That kind of edification from Mr. Van Peebles only barely begins to illuminate
the picture of a man who was born in 1932 in the American Midwest, on the South
Side of Chicago in the state of Illinois. He has worn a million creative
hats. At the age of 21 Melvin Van Peebles was a commissioned officer in
the U.S. Air Force, serving as a navigator and bombardier on B-47s in Strategic
Air Command. In that same year of 1953 he graduated from Ohio Wesleyan
University on a combined art and ROTC scholarship with a major in English.
He traveled through Mexico two years later, working as a painter of portraits.

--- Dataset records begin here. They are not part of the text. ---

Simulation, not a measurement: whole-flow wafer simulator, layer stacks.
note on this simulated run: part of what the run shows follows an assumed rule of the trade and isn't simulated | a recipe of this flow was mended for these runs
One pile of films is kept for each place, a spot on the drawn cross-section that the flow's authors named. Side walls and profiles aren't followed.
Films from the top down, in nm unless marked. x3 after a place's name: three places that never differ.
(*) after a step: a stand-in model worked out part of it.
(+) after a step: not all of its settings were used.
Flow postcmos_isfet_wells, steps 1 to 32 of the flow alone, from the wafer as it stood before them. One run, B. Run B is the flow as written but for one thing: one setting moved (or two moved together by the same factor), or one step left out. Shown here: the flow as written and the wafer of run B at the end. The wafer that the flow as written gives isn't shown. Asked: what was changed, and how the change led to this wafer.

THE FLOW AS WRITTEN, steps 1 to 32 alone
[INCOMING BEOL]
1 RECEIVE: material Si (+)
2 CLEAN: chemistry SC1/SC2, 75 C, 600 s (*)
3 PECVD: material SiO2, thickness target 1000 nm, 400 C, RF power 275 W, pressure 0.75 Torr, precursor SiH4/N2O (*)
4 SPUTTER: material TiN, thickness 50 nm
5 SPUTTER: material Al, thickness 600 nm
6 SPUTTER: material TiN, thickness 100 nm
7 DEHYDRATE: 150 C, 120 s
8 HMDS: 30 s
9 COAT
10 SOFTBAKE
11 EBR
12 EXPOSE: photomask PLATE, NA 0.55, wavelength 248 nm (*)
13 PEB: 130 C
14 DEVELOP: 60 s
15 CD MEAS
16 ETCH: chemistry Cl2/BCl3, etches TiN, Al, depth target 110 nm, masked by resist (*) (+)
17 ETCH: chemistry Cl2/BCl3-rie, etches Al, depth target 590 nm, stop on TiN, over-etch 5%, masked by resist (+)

It was there that he met Maria, whom he married and had two children, Megan, and
Mario, his actor-director son. (He has another son, Max, from a long-time
relationship with another woman.) Melvin studied for his Ph.D. in
Astronomy at Holland's University of Amsterdam in 1959. (And it is easy to
forget that back in 1958 while working at a U.S. post office, Melvin Van Peebles
wrote and directed three short films -- "A King", "Sunlight", and "Three Pick-Up
Men for Herrick.")
Trying to get the films off the ground in the U.S. and finding no one to
distribute them, Van Peebles took off to France in 1961, where the Cinemateque
du Paris screened them. Over the span of the next six years, he worked as
a journalist, writing crime stories for the France Observateur newspaper,
was the literary editor of Hara Kiri, an illustrated weekly satirical
periodical, and wrote five novels in the French language, including La Fete a
Harlem (A Harlem Party), and La Permission (The Story of a Three-Day
Pass), about a black American enlisted officer in the military who on his
three days off in France, falls in love with a white Parisian woman he meets,
much to the chagrin and hostility of his previously friendly white male soldier
buddies. That last novel was adapted into a feature film which he wrote
and directed in 1967 entitled "La Permission", France's official entry, which
won that year's San Francisco Film Festival and earned Mr. Van Peebles a
three-picture deal at Columbia Pictures. The following year he moved back
to the U.S., made a spoken word and music album entitled "Brer Soul", and
followed that in 1969 with the "Ain't Supposed to Die A Natural Death" album
(which would later be a Broadway musical that he would direct in 1971 that would
garner seven Tony Award nominations.) After directing and writing his
second feature film "Watermelon Man", about a racist, bigoted white man who goes
to bed one night and wakes up as a black man the next morning (1970), he
launched into the filming of what would be his most highly-acclaimed and
publicized film.

"You bled my momma, you bled my papa . . . but you didn't bleed me". That
famous song quote is from "Sweet Sweetback's Baadasssss Song", the powerful
groundbreaking 1971 independent film directed by Melvin Van Peebles, which back
then with its $10 million-plus gross, was the most successful independent film
ever in the U.S. Mr. Van Peebles made history with the film, about a black
street hustler who single-handedly takes on the white power Establishment in the
United States -- and wins, creating a hero that blacks -- so used to be the
losing party and reflected in negative, demeaning racial stereotypes on the big
screen -- could look up to and admire. Mr. Van Peebles wrote, directed,
produced, starred in and scored the film, whose poster he stands in front of at
the film's New York City premiere in 1971. The film was released in the
U.S. with an X rating by the Motion Picture Association of America, which at
that time contained only white members. In response, Mr. Van Peebles would
wear a t-shirt at the time labeled, "Rated X by An All-White Jury" (below), and
he put this statement into the film's advertising campaign. At its
inception, "Sweetback" played in just two theaters in the entire United States.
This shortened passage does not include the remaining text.